Minimum Viable Campaigns Part 1
“In a startup no facts exist inside the building, only opinions.” - Steve Blank
I believe the same can be said for agencies and clients when developing marketing campaigns. A lot of the talk is based on opinions of those in the room not on facts and not on actual consumer responses.
The answer isn’t in more research either.
There’s a lot of talk in the start-up world about Minimum Viable Products (MVPs). (Steve Blank, Eric Ries and Sean Ellis are all awesome sources to learn more).
The basic premise is that any work done beyond being able to start learning what people actually think is a waste of time and resources. If it prevents you from starting to test your business model’s assumption than you are likely not being productive. A MVP allows you to go out in the real world and begin testing core assumptions about your product/service.
I’ve been wondering if the same philosophy can be applied to the marketing world? Could Minimum Viable Campaigns help prevent the creation of marketing campaigns that nobody cares about? In my opinion it really doesn’t matter if something is on budget and on time if nobody cares - it’s a waste.
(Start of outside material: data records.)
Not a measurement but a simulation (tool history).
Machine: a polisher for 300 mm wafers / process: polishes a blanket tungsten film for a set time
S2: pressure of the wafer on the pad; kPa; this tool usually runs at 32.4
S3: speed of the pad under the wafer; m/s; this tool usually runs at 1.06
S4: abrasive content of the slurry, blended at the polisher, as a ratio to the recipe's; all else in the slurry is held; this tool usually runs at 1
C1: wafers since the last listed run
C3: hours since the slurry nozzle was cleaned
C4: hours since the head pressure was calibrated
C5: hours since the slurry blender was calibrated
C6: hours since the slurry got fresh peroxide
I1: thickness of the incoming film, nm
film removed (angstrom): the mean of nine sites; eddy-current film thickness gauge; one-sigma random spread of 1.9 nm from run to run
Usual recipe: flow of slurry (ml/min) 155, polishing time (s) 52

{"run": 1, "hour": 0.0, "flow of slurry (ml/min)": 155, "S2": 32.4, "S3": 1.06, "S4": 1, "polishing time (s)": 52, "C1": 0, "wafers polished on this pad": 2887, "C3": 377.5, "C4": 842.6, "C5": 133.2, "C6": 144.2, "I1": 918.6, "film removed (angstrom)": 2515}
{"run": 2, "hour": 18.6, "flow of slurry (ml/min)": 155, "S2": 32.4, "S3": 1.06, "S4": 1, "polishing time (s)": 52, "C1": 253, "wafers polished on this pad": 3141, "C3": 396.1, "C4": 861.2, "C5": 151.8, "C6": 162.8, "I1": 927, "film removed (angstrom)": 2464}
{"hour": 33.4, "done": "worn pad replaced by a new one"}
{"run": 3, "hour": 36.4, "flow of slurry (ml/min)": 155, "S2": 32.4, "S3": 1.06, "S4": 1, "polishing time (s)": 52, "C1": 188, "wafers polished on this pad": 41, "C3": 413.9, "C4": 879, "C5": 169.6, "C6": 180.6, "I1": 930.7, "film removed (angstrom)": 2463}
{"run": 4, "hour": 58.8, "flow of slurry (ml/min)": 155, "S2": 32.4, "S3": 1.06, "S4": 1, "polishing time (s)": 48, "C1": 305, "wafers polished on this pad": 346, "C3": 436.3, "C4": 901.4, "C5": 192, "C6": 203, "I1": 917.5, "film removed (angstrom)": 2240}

The idea would be to create an MVC and test it in the real world (not with focus groups) and iterate the campaign accordingly instead of planning for the “big launch”. Strategy and Planning becomes part of the creation process rather than a long drawn out process that gets handed over to Account/Creative teams to execute.
In order for it to work it would require a significant restructuring of the client-agency relationship, how agencies operate and even how clients operate.